Sladism is an acquired taste. In my case, I acquired it back in 1995 when I stumbled across a copy of 'Ripper' at the library. I read it, loved it, and promptly forgot the title and who wrote it because I was in high school and had a billion other things to worry about.
Fast forward a few years, working at a bookstore, and I find a copy of 'Ripper' again. And then I realize, hey, there are more books written by this guy! So I set about scoring as many as I could, and decided to read them in order.
Here's the thing though: Slade books are awesome, but damn are they some of the densest thrillers you will ever read. Plowing through a Slade novel is like eating a gallon of delicious, zero-calorie pudding: slow going, but the rewards are well worth the effort. You will feel your head turn around, your brain wonder why it's upside down, your stomach clench at some truly wrenching scenes of brutal sexual violence. Even though Headhunter was penned in the 80s, and the technology described in the book is now woefully outdated, the story itself is not. Slade works because he (all right, "they"...he's a pseudonym for multiple authors working in conjunction--happy now, you pedants?) and his style were so ahead of the times.
Headhunter, the first book, is no exception. You get police procedural wrapped in a thriller and tied with a history lesson. Anywhere else, anybody else, and I'd dismiss this as boring. But you can't with Slade: stuff that seems devoid of merit or not worth considering always winds up being the clue that puts you, the reader, ahead of the rest of his characters, but only so long as you're paying attention.

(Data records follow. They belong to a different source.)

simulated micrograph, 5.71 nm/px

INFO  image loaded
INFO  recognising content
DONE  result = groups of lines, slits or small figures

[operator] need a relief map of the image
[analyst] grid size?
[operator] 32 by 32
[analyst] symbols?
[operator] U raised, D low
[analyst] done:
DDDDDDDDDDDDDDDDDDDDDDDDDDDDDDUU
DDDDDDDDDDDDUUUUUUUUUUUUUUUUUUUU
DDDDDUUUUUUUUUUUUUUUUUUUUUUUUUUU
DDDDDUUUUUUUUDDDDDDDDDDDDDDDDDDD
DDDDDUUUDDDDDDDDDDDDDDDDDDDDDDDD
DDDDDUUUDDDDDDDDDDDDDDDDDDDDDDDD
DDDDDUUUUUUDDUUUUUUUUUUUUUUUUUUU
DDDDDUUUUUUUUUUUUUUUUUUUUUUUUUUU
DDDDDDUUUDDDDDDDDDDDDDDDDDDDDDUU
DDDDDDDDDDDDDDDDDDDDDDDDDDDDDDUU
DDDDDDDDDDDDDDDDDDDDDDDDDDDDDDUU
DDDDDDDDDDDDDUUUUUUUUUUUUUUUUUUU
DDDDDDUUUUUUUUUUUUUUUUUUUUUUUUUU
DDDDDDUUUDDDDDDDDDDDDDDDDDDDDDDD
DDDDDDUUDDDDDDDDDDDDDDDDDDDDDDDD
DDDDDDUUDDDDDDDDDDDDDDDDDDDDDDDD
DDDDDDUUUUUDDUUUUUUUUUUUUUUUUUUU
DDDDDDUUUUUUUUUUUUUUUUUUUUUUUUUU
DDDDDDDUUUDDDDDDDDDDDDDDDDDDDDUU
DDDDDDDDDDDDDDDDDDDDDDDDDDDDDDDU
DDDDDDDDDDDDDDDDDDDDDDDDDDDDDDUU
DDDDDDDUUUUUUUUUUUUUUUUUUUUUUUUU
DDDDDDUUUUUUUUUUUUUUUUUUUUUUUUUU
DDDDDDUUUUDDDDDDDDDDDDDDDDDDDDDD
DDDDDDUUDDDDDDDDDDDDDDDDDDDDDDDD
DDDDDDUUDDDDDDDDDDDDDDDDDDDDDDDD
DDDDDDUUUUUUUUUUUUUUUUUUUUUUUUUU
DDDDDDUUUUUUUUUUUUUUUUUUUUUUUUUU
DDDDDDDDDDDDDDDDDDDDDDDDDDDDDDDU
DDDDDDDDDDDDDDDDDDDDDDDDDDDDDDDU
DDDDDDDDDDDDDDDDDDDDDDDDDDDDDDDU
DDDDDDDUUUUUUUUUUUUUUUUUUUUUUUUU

You don't have to read Slade like a traditional Whodunnit. If mysteries aren't your thing, that's just fine. The resolution will smack you in the face and leave you wondering how the hell you were supposed to see that coming. Then you go back and start reading again and realize the little hints that were dropped, the turns of phrases you missed, the red herrings scattered around that you picked up on at the expense of the real clues. Hell, Slade flat out tells the reader, by way of a lecture to his fellow officers of the RCMP by main character Robert DeClercq, not to discount anything and not to read more into a situation than is absolutely necessary. Don't make assumptions based on incomplete information.
But we're all human, so we do it anyway, and then we get gut-punched by a conclusion that seems to come out of nowhere, and then double-gut-punched when DeClercq, far from figuring out the true story, actually forgets his own advice and comes to a completely incorrect conclusion about what actually happened and who was responsible. Slade's protagonists are far from superhuman or perfect, and their flaws will come back to haunt them again and again over the rest of the Special X series.
That's all I'll say about Headhunter. No spoilers. No coy nudges or winks to try and put you on the right track. No talk about how I beat Slade at his own game and figured out who was responsible--because I didn't. I had a few pieces of the puzzle worked out (and, in fact, going through it a second time I am utterly floored at one of the clues Slade drops which damn near gives away the whole game halfway through the book, the significance of which I failed to pick up on), but I wasn't anywhere close to solving the mystery before the final page.
Loved it, loved it, loved it. Now it's time to move on to Ghoul.